Solved – Identifying the time lag between cause and effect

causalitypanel datarregressiontime series

What approaches exist to observe the time lag between two variables?

I need to analyze the relationship between blood pressure and some other factor, such as exercise. The data set I am drawing from has around 1800 individuals, with an average of 100 entries a piece. It is generally known that there is a strong relationship between exercise level and blood pressure. However, if a person increases their steps to 8000+ a day, how long will it take for their blood pressure to drop? I am new to this type of analysis, and this is a challenge I have been thinking about for weeks.

I don't know if anyone wants to comment on possible approaches to this challenge or any issues surrounding it.

Some issues I have been dealing with:

  1. Is it better to treat this as a times series analysis or longitudinal data analysis?

    My understanding is that time series usually focuses on one variable with no missing data and is observed at consistent intervals, where as longitudinal is over a longer period and has inconsistent time intervals, dropouts, and missing data.

    The data I have seems to fit the longitudinal description more, but it also seems like time series could be used if I averaged the values by week so there would be no missing entries. I'm not sure about the pros and cons of each approach.

  2. Should I be fitting a causal model, or would some other method like regression be more helpful?

    I've been looking at various possible causal models, for example Marginal Structural Models (MSM) or Structural Nested Models (SNM), but there seem to be very little information on their application. I did find one R package that applied inverse probability weights and then used Cox proportional hazards regression model on a survival object (MSM), but that seemed to be focus on weighting for confounding and right censoring. Its result was a correlation coefficient, which I don't think helps me.

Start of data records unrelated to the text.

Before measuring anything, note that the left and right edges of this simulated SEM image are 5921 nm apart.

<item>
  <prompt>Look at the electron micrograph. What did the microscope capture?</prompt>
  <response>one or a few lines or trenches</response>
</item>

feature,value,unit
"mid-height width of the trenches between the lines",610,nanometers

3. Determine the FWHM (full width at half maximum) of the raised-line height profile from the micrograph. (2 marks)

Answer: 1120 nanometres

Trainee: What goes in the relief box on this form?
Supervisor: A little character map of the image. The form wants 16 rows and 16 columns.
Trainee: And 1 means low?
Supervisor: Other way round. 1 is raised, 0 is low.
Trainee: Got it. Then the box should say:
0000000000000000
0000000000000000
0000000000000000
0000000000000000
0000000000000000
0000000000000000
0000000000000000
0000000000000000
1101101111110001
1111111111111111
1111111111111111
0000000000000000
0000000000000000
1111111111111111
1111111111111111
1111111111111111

    So I'm not sure if fitting a causal model is what I want, because that seems to be more focused on the making intellectually satisfying assumptions about relationships within the data and then determining the degree of causality, rather than providing information about time lag.

    If anyone knows about MSM, SNM, their use in R, or how they might relate to this problem, that would be awesome to hear.

  3. What about survival analysis or SEM?

    I haven't explored these options very in-depth yet but they sound potentially relevant.

I've kind of stalled, so any hints about what direction I might want to go would be really appreciated.

Thanks in advance.

Best Answer

When comparing two time series for lead/lag relationships we estimate the cross-correlation function. A statistically significantly high value of this at a particular lag may be indicative of a relationship like the one you are looking for.